3.3 Other Languages and Scripts

Students may encounter Arabic, Sanskrit, Egyptian, Coptic, Latin, and other languages when writing about Thelema, religion, magic, philosophy, and historical sources. In most student papers, it is enough to use a clear romanized form of the word and to explain the term when it first appears. Original scripts should be used only when they help the argument or when the instructor or publication requires them.

Do not invent spellings for unfamiliar terms. Follow a reliable dictionary, lexicon, edition, or scholarly source, and use the chosen form consistently. Some terms appear in different forms because they have passed through several languages or because different fields use different transliteration systems. When a paper must discuss more than one form, make the distinction clear.

  • Right: The name Hadit is used in Liber AL vel Legis, while Horus of Behdet appears in Egyptological discussions of the Egyptian deity.
  • Wrong: The paper refers to Hadit, Hadith, and Haditu as though they were interchangeable forms of the same name.

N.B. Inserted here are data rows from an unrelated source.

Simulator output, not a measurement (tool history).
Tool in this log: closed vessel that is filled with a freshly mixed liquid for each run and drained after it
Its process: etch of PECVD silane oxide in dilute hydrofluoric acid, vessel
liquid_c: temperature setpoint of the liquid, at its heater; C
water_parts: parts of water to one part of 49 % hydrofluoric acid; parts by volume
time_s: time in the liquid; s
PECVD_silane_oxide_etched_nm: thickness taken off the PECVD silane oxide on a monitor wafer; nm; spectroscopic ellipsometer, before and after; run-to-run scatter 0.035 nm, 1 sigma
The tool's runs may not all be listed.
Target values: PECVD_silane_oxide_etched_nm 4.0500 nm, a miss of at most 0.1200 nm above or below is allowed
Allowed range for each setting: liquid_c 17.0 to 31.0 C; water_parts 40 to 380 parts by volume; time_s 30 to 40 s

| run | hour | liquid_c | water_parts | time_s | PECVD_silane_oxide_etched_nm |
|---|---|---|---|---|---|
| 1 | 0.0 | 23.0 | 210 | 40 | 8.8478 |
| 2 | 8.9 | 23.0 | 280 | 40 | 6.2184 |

For Latin terms and phrases, use the spelling found in the source being discussed unless there is a clear reason to standardize it. Common Latin abbreviations such as e.g., i.e., and etc. do not need explanation, but less familiar Latin terms should be translated or briefly defined.

When non-Latin scripts are necessary, use Unicode fonts from the approved font family. This guide recommends the SIL font family for Greek, Hebrew, Coptic, Arabic, and other scripts when available. Use a font that displays the characters correctly and remains stable when the document is shared, exported, or converted to PDF.